Original released by Columbia Records in 1969. Catalog Number: CS 9750. Engineers: Arthur Kendy, Frank Laico. Producer: Teo Macero.
Here’s another impressive MoFi reissue of an essential early fusion Miles Davis record. Cut at 45RPM and meticulously pressed, this record sounds phenomenal and is an easy recommendation, but there is one fly in the ointment (unrelated to the music, which I won’t attempt to cover here). Thankfully, it only affects the first and last tracks–tracks recorded later and with a slightly different lineup. According to Wikipedia:
The June sessions featured Wayne Shorter on saxophone, Herbie Hancock on the electric Rhodes piano, Ron Carter on electric bass, and Tony Williams on drums. The September sessions replaced Hancock with Chick Corea, and Carter with Dave Holland, making Filles de Kilimanjaro the last Miles album to feature his Second Great Quintet, although all except Carter would play on his next album, In A Silent Way. During the September sessions, Holland played acoustic bass and Corea played an RMI Electra-piano in addition to acoustic piano.
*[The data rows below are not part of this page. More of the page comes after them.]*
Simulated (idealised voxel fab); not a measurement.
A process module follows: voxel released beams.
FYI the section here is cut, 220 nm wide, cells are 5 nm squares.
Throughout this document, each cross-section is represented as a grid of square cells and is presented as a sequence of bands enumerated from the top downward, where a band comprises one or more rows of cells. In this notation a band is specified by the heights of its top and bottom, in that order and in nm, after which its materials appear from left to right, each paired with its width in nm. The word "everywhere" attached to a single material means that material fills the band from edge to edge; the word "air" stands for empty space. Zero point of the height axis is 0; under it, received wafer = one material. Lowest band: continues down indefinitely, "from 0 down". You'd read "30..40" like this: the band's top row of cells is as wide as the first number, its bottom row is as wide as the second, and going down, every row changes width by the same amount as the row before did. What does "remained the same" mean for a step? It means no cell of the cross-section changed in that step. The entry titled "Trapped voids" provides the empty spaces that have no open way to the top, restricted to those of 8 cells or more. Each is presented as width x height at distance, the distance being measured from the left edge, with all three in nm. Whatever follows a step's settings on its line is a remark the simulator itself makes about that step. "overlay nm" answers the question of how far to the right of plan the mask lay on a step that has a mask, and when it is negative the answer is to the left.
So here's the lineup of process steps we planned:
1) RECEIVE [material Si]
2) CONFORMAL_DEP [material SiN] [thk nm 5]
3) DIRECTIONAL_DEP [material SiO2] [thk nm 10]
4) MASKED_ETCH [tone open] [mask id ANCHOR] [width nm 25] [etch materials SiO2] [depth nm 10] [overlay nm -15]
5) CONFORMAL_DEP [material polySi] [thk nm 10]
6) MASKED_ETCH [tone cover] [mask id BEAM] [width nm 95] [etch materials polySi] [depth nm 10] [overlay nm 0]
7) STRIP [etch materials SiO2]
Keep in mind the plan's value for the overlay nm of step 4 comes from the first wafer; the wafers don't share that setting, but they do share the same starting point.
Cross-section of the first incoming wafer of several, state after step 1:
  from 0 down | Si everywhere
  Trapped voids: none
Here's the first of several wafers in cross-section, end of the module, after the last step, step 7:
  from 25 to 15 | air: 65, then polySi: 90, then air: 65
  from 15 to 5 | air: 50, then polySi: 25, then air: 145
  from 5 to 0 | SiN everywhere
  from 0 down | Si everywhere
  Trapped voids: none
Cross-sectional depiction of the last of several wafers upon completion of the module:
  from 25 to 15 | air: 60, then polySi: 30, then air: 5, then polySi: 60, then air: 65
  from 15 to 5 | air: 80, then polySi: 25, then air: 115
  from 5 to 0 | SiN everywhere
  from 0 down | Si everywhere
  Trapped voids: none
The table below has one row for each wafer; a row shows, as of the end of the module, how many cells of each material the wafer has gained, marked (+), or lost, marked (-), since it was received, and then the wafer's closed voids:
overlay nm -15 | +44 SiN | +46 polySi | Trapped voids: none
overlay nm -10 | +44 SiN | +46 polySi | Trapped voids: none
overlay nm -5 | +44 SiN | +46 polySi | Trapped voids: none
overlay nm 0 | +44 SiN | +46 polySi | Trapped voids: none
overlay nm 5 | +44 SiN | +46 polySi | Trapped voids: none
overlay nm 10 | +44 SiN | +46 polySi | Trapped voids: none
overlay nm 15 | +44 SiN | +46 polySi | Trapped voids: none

So what’s the problem? On the first and last tracks, there is a slight, mysterious, intermittent distortion which is in the recording, sadly, since it even appears on the earlier CD issue, so is no fault of the MoFi team. The distortion often corresponds to the low bass, as far as I can tell, but is also heard on the drumkit–especially the tom-toms. At around 6:45 on the last track, Mademoiselle Mabry, Williams hits a tom repeatedly and it distorts badly. A similar distortion (or vibration?) causes the bass on these two tracks to occasionally sound, for a lack of a better term, “Burpy.” I honestly don’t know how else to describe it!
Maybe it was a mic problem, or perhaps something vibrating in the studio. I actually think it may have something to do with the lower registers of Corea’s RMI Electra-Piano, as it is often doubling the bass, and it really sounds like a toy compared to Hancock’s Rhodes. Perhaps the tom and bass distortions are unrelated. Perhaps the tom distortion is from a loose drum head. Perhaps I have a loose drumhead… In any case, I find it irritating. Not enough to skip these tracks, but almost!
Luckily, the middle three tracks are exceptional in every way. “Tout de suite” (Right Away) is stellar, and is, significantly, as far as the Second Quintet would go into fusion while still 100% intact. “Petits machins” (Little Stuff) has beautiful, golden-toned horns, and the title track is equally brilliant.
(See reference system for context on sound evaluation.)
Just like the 45RPM Mobile Fidelity reissue of Miles in the Sky we previously reviewed, the quality of this vinyl and its packaging are as good as you are likely to find anywhere. Ruler flat discs with all four sides pressed within a couple millimeters of bulls eye centered. And the heavy gatefold jacket is a pleasure as well.
You may not hear the baked-in distortion I mention above (weirder things have happened when it comes to me hearing things others don’t!), so, by all means, if you have $50 to spend, go out and buy this record right now–especially if you like the music as much as I do and you want what is sure to be the best LP version of it out there. You can try your luck on an original pressing on eBay, but you’re going to pay just as much for it (or more), and I doubt the sonics will be as impressive.